In letters to the Navy Times and Air Force Times, which reported on the “captain” dust-up, readers declared Considine had embarrassed the military with her comments. In his weekly IE Weekly column, “The Rundown,” writer Allen David described the trustee as a “pier queen.”


But a couple of things were missing in nearly every article written about the “Captain Considine” controversy, the first being that Considine is not your average beached Naval officer. 


Her military service, stretching back to 1973, earned her dozens of military and civilian honors, including two Navy commendations and the Alaska Humanitarian Services Medal. She answered the call to active duty more than 12 times, including stints in the Gulf War. Her career in the Navy was so distinguished that her accomplishments were read into the congressional record on the floor of the U.S. House of Representatives when she retired from the service in 2004. 


But the biggest thing missing in the stories may be fairness. A closer look at Considine’s own Jan. 20 statement shows Considine wasn’t upset that her colleagues failed to address her as captain. She said she was upset that some of her colleagues—particularly board President Brewer and Superintendent Duchon—had told people not to address her as captain. 


“The superintendent, in an attempt to justify his instructing others not to address me as CAPT Considine, explains in a letter to me ‘ . . . It is important for the public to recognize you as a trustee,’” Considine stated. “In the 160 board meetings preceding my election, and in the agendas, and minutes of those meetings, members of this board were not addressed as trustee and no members of the public suffered debilitating confusion.”


Failing to address a retired military officer with a long and distinguished record is one thing. But telling others not to show the courtesy is something entirely else, particularly when the officer in question made her military career a big part of her school-board election campaign. Considine identified herself as ‘Captain Considine” in hundreds of campaign flyers, mailers and signs.  


That, she says, is the real reason behind Duchon and Brewer’s insistence on “Trustee Considine.” She says both the board president and the superintendent supported Harris in the November election, and view Considine’s use of her military title as a major reason why she defeated Harris so soundly. Now, she says, Duchon and Brewer hope to eliminate the “Captain Considine” brand to improve Harris’s chances in a future rematch.
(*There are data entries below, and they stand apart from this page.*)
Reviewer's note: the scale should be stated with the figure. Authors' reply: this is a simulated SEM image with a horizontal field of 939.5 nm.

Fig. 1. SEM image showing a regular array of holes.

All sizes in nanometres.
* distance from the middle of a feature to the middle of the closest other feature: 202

“The district has never before addressed a member of the governing board as a trustee,” Considine says in an email to the Weekly. “This is an attempt to demean and diminish me to the level of the incumbent whom I defeated handily in the November 2008 election.”


The email was in reply to one sent to her husband, John McLaurin: Considine declined a Weekly request for a direct interview. McLaurin says that unfair treatment of his wife by P-E reporter Stokley has soured his wife toward the press. 


“Before she was Trustee Considine, she was Captain Considine,” McLaurin says in a phone interview. “It’s not like she started calling herself that when she got on the board. Her military career attracted a lot of attention when she was campaigning.” 


Neither Brewer nor Duchon could be reached for comment in time for this article. Duchon was quoted in a P–E article as saying it was “critical” for him to “address and refer to people according to their school board role,” while Brewer was quoted that addressing Considine as captain would be “unfair to the four other board members.”


But for all its juiciness, the captain flap was a sideshow compared to the student-records controversy that led to the district and Considine suing one another. 


According to the district’s lawsuit, filed March 3 in Riverside Superior Court, the problem began at a Dec. 8 board meeting, when the trustees were presented with binders containing confidential student-disciplinary records for review. Considine asked for permission to take the documents home with her “to review the cases in greater detail and better understand the process.” Considine “was allowed to do so, in part, because she was new to the board”—it’s not clear in the lawsuit who with the district did the allowing—but was told to return the records before the Christmas recess. She didn’t, and subsequently ignored numerous demands for their return before finally doing so Feb. 19—after district officials very publicly moved to take legal action against her. But, the lawsuit claims, Considine had “during the course of at least one board meeting” indicated that she’d made copies of the documents. 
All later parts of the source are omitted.